I would suggest you also talk to them about your chosen vehicle for taking on the trade. It sounds high risk to me - there's 18 months of commitment coming your way in the form of those venue bookings - and no guarantee of income.
One last comment. You're a new user so some of Sift's risk warning applies to you. Being new means you have no history. Sift thinks:
Please note that posting as an anonymous user is reserved for sensitive content that you need help with but don't want people to know who you are.
However, it will also mean that other users will not be able to see your history on the site and therefore might not be as willing to provide you with a reply.
You're a new user. You have no history. Some people (me included) like to see a bit of history. Ideally, one showing that you help others as well as asking for help.
Nothing personal - all of us were new users once (in some cases, more than once).

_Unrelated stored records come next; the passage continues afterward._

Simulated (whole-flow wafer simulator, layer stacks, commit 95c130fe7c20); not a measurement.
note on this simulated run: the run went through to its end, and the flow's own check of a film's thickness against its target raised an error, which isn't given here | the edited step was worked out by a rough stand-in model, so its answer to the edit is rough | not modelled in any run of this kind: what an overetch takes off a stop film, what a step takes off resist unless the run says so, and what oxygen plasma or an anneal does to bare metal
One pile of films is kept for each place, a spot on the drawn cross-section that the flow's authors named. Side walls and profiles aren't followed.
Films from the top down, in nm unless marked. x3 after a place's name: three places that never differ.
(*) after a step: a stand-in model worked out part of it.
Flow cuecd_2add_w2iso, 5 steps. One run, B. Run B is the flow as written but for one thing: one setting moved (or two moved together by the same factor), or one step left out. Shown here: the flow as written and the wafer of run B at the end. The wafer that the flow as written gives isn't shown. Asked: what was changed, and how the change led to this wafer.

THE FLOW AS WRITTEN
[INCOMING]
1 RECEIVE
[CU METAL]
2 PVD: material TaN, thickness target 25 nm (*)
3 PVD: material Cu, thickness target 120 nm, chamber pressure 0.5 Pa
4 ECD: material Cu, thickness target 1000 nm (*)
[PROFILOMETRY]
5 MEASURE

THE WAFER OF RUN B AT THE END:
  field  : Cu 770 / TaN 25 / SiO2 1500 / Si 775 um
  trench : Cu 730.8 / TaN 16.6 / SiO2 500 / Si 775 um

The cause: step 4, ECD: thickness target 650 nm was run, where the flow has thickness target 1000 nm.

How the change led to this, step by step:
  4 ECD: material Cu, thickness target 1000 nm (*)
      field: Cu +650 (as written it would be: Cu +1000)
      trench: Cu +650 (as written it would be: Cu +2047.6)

Tax Dragon is right. Although I am not an accountant, I have done a small amount of corporate finance work over the years (in the sense of buying and selling businesses myself). The difficulty with something like this is that the cost of advice is quite a high proportion of the theoretical profit of the business. However, you do need advice from someone. I would not say that this can be valued on a Price/Earnings basis. Furthermore if the business can be upsized easily why has the current owner not doing this.
What you have to work out is what you are actually buying. It is a regular customer base, is it intellectual property, is it market presence. Or is it the profit for 18 months. You don't even say whether the profit of the events is each or a total of the figure stated.
When you buy a business you can have a deal that is a bit more complicated and involves paying a sum to start out with, and the further sum later if things go well (or as planned).
It will cost something, but you should get some advice on this from an accountant or solicitor.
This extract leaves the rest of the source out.